Wednesday, April 11, 2007

Riches beyond the dreams of avarice...

Lady Bracknell would be lying if she claimed that, should she suddenly find herself in possession of considerable wealth, she would change nothing about her current domestic circumstances.

She has reached the decision just this afternoon that the ultimate in sybaritism and luxury would be to be able to afford to put on a brand new pair of pyjamas every day, fresh from the packet, and complete with those creases down the sleeves which can never be replicated when dashing away with a smoothing iron at a later date. Nothing can compare with the tactile pleasure of fresh, new cotton jersey against the skin.

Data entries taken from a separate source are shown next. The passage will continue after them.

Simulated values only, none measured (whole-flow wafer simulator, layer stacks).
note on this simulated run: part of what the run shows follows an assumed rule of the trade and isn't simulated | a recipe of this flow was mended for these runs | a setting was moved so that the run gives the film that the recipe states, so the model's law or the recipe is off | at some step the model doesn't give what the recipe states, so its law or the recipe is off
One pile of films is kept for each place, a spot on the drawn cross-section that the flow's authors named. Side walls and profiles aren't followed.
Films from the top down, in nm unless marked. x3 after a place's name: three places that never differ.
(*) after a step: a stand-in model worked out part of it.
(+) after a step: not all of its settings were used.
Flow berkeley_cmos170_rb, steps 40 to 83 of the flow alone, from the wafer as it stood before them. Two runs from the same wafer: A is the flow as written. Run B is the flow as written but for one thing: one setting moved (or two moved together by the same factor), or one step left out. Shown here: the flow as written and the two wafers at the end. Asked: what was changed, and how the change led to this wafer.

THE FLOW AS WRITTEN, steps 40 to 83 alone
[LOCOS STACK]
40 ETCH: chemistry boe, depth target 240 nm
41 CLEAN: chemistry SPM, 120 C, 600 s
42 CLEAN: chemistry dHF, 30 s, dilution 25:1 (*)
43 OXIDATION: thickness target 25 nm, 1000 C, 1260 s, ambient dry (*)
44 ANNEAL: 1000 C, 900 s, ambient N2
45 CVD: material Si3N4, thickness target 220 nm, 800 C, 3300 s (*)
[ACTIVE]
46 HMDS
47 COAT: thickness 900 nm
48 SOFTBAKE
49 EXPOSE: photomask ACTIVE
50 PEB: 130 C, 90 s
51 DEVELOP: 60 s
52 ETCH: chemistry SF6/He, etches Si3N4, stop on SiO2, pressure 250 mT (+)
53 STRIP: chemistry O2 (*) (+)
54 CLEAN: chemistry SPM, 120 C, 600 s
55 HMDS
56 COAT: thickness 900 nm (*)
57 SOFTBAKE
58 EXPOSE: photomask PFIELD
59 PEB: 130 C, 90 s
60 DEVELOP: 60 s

Of course, it would be ethically unacceptable to throw away a pair of pyjamas which had been worn for only one night (or, in the case of Lady Bracknell, for only one twenty-four-hour period). But she plans to have the pyjamas laundered and donated to the deserving poor of the parish.

Mr Larkin is of the opinion that the poor may have little interest in nearly-new pyjamas, worn only once by an elderly and philanthropic aristocrat.

How times change. And not always for the better. In Lady Bracknell's salad days, the poor were grateful for what they were given. They could not afford to concern themselves with matters pertaining to fashion preferences.

What is the world coming to when one's fondest imaginings of a luxurious lifestyle are thwarted by the increased uppitiness of the lower orders?

7 Comments:

Blogger Ben said...

I would love to share Lady Bracknell's dream but sadly cannot wear new cotton clothes that have not been previously washed. At best I find them itchy; at worse you could be excused for thinking I must have been rolling in nettles. I have no idea why this should be.

To wear only-once-worn pyjamas such as Her Ladyship describes would therefore be the next best thing, but I would of course prefer the cast-offs of a male aristocrat.

8:56 am  
Blogger Charlesdawson said...

Your ladyship demonstrates her surprising kinship with the late WC Fields.

The great man once recorded that, due to his seriously undeprivileged youth (he slept in barns with an old door for a bed and an old curtain for a mattress - and that was a step up the comfort scale for him - he had bent most of his energies to earning enough money to afford a set of completely freshly laundered bedclothes for every night of the week.

"To climb into those sweet-smelling sheets and sink into the soft pillows - that's luxury!" he said.

10:30 am  
Blogger Mary said...

I agree with Ben, I prefer things to have been washed before I wear them. Otherwise, even if you are fortunate enough to not be affected by The Itchiness, there's still the risk of the colour coming off onto one's skin, bedlinen, pale soft furnishings, etc. Possibly also the cat, although I have no extensive cat experience to draw on here.

My dream of luxury would be to (a) have a regular laundry service that would, once or twice a week, come to my door and take away the "used" laundry and hand me a few packets of properly washed and pressed garments and linen... and (b) have enough clothes so that no matter what the occasion, from a day in bed to a summer barbecue to a wintry evening out, I would never feel the need to cry "I have nothing to wear!" although I am aware this may be a physical impossibility.

1:06 pm  
Blogger BloggingMone said...

Sorry for being such a wet blanket, spoiling your idea of true luxury, but pyamas fresh from the packet are full of chemistry used to bleach the cotton, get colour into it and maybe even full of pesticides.
I can understand her Ladyship's bemoaning of the good old times, when the poor used to be grateful for what they were given and I do not know how many poor peole are living around Bracknell Towers, but maybe 364 pyjamas a year (3640 in ten years time) would simply be a bit too much of an otherwise good thing.

9:05 am  
Anonymous Boogaloo Dude said...

Ma'am

Personally I find that a simple smile and a couple of dabs of YSL comprise adequate sleepwear for most occasions. However, in deference to the neighbours' sensibilities, I do tend towards a little more modesty and cover up when pottering around the hovel. A leopard-print thong normally does the trick.

Now there's a mental picture you really didn't need ;<)

Dude

1:57 am  
Blogger Lady Bracknell said...

Lady Bracknell's admiration for the courage and fortitude of Mrs Dude knows no bounds.

8:37 am  
Blogger Mr Chuckles said...

Surely, Mr Dude, you mean YCL (Young Chauffeur Lotion)!